A Generation of Skeptics Are Open to the Resurrection, Gary Habermas Says
CHARLOTTE — Due to the evidence, a generation of skeptics are now open to believing in the resurrection, the foundational event for the Christian faith, Gary Habermas explained at the Southern Evangelical Seminary's 21st Annual National Conference on Christian Apologetics.
Critics have recently begun to acknowledge facts central to Jesus' resurrection, he claimed.
Habermas, distinguished research professor and chair of the Department of Philosophy and Theology at Liberty University and visiting professor at Southern Evangelical Seminary, is an expert on the resurrection of Jesus Christ. He has written 18 books, and over 100 book chapters and journal articles on the topic. His next book will be 3,000 pages compiling his life work. Half of the book will be new material that does not appear in any of his previous books, Habermas announced during his talk.

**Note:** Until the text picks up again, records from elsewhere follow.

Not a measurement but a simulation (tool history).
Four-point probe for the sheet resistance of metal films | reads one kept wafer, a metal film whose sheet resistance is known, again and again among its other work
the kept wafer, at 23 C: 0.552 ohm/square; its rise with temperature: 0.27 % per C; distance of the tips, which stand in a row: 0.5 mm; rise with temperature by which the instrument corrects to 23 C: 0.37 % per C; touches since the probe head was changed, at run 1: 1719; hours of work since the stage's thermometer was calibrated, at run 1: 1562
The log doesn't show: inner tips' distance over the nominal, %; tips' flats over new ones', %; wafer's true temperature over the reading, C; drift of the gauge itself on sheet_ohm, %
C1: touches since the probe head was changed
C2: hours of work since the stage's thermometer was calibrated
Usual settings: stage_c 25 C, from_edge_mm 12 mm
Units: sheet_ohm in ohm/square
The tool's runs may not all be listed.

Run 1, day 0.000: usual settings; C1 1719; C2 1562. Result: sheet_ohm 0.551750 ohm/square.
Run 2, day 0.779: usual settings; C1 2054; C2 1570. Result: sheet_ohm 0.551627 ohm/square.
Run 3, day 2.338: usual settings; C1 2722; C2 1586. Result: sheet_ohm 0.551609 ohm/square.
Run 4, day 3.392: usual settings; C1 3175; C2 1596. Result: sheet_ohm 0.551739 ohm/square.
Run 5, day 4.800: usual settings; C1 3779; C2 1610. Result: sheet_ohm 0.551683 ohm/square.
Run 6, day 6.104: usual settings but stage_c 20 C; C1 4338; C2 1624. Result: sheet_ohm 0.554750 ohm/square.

One of the critics Habermas mentioned was Bart Ehrman, a former Evangelical Christian who has become an agnostic. Ehrman currently serves as the James A. Gray Distinguished Professor of Religious Studies at the University of North Carolina at Chapel Hill and has written or edited over 25 books on the life of Jesus and the New Testament. Several of his books have appeared on The New York Times best sellers list, including his most recent book, How Jesus Became God: The Exaltation of a Jewish Preacher from Galilee.
To make the strongest possible case, Habermas said he only uses evidence allowed by the critics, those who deny that the resurrection happened. Since the critics admit that Paul was a historical figure, had a genuine conversion experience and wrote seven of the 13 New Testament letters that Christians believe he wrote, he used only those seven Pauline epistles (Romans, 1 and 2 Corinthians, Galatians, Philippians, 1 Thessalonians and Philemon) to make his case. In particular, 1 Corinthians 15 is a central passage, which Habermas believes could hold the record for having the most publications about it than any other passage in Scripture.
The critics also acknowledge that Paul had his conversion experience somewhere between one and three years after Jesus' death, Habermas pointed out, and in Galatians, Paul noted that he went to Jerusalem three years after that. Fourteen years later, Paul recounts in Galatians 2, he returned to Jerusalem and met with three people who knew Jesus best — James, John and Peter.
Since Ehrman does not accept the traditional authorship of the four Gospels, he wrote that this meeting was the closest eyewitness accounts of the life of Jesus available, Habermas explained.
Paraphrasing Galatians 2:2, Habermas said it was at that second Jerusalem meeting that Paul compared what he had been preaching with what the other apostles had been preaching and they decided, "we're all on the same page."
This is important, Habermas explained, because it means it dates the Gospel message to only one or two years after Jesus died on the cross. In other words, if James, John, Peter and Paul are all on the same page in terms of the Gospel they are preaching, Paul was converted one to three years after the death of Jesus, and James, John and Peter began preaching that same Gospel even earlier than Paul, then that Gospel was preached within one to two years after the Cross, even by the evidence that the critics will acknowledge. And indeed, Habermas said, Ehrman and other critics have recognized this.
These early eyewitness accounts that even acclaimed critics accept are "knockout arguments for the resurrection," Habermas said.
"That's why a generation of skeptics are open to the resurrection evidence today," he added.